Futures added 0.5 percent in New York after capping a third straight quarterly gain, the longest winning streak since 2011. U.S. drillers idled seven working rigs last week, easing concerns over surging shale production. Meanwhile, analysts from Mitsubishi UFJ Financial Group Inc. and UBS Group AG said there are upside risks to oil prices from the potential resumption of sanctions on Iran, which could disrupt the nation’s crude exports.
Crude rebounded over 5 percent last month, recouping February’s losses, after U.S. President Donald Trump named hawkish officials to his government, signaling the nation may pursue a more hard-line stance toward Iran. Even so, concerns persist that a rapid increase in American production, which has topped 10 million barrels a day each week since early February, could undermine efforts by the Organization of the Petroleum Exporting Countries and its allies, which are trying to balance the market by cutting output.

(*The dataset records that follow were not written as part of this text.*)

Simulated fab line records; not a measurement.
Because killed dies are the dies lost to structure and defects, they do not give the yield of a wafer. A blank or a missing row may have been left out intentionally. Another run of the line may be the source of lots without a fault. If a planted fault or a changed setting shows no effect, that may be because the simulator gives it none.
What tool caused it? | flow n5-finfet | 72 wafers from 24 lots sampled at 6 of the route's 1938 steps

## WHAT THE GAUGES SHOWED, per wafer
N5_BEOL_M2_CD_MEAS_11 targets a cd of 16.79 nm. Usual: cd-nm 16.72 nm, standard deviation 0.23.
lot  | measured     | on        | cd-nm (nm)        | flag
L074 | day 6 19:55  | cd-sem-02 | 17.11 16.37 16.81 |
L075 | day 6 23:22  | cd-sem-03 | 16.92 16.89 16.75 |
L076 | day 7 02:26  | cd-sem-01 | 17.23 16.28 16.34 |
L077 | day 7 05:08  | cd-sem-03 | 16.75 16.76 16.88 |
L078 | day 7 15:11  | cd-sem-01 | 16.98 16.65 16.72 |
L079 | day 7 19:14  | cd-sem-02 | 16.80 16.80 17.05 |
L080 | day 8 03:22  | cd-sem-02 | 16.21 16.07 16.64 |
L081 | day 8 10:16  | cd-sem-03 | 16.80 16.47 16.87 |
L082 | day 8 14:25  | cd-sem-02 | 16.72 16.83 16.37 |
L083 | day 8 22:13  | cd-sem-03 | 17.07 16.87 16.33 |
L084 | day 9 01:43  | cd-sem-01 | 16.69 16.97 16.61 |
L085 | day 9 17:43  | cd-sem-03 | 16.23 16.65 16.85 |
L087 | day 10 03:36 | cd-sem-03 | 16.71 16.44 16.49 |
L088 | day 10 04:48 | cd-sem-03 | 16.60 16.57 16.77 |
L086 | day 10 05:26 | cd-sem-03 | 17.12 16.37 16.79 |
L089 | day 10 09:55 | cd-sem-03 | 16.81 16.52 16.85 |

Trump’s position on Iran and declining production from OPEC member Venezuela are causing supply uncertainties that “provide some underlying support for the price,” said Ole Sloth Hansen, an analyst at Saxo Bank A/S in Copenhagen. “But the question is whether this is enough to take the prices higher.”
U.S. explorers cut the number of rigs by the most since November 2017 last week, bringing the total to 797, Baker Hughes data showed. Still, the count remains near the highest in three years, and with separate data showing nationwide crude inventories climbed 1.64 million barrels in the week ended March 23, jitters over increasing U.S. supplies remain.